The PTO ISA is built on Ascend's underlying hardware and software abstractions and defines more than 90 standard tile instructions. It uses a higher-level tile programming model to bridge implementation differences across generations. Its goal is not to hide low-level capabilities, but to raise the abstraction level while preserving room for performance tuning.

  • Unified cross-generation tile abstraction: reduces migration cost across different Ascend generations.
  • Balances portability and performance: guarantees correct behavior under fixed tile shapes while preserving tuning dimensions such as tile size, tile shape, and instruction ordering.
  • Designed for frameworks, operators, and toolchains: serves as a common interface for upper-layer frameworks, operator implementations, and compiler toolchains.
  • Continuously extensible: defines 90+ standard operations today, with ongoing implementation and ecosystem integration.

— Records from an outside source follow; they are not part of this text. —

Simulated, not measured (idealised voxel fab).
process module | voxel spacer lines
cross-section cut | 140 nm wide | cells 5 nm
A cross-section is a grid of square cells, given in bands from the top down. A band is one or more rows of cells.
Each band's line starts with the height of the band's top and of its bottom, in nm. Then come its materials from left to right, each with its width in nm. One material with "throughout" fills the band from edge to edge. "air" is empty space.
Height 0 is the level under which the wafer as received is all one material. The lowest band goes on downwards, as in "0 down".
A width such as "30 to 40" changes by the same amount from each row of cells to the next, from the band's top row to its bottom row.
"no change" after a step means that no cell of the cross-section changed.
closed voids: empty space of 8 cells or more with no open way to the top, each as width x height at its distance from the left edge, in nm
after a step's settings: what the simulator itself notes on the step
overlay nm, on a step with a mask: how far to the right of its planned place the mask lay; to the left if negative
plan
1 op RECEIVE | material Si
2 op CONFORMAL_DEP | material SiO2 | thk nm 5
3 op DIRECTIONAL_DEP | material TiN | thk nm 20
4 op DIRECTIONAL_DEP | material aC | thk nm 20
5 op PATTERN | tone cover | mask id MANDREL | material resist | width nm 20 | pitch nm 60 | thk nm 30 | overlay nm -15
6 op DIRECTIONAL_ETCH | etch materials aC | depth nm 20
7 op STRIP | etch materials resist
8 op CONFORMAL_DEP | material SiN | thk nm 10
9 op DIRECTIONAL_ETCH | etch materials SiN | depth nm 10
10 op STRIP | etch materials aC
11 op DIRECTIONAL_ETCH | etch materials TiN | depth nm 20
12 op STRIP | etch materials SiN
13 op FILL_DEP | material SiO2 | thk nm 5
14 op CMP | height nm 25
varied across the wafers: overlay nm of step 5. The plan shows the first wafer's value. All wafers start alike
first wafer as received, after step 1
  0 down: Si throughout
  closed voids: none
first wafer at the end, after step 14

In addition to compute and data-movement instructions, PTO ISA also provides a communication extension instruction set for inter-NPU data transfer and synchronization, covering point-to-point communication, signal synchronization, and collective communication.

These communication primitives follow the same tile-level abstraction and cross-platform design as the compute instructions, and can drive multiple data-movement hardware engines on Ascend to help users build deeply fused compute-communication kernels. For the communication ISA entry, see docs/isa/comm/README.md.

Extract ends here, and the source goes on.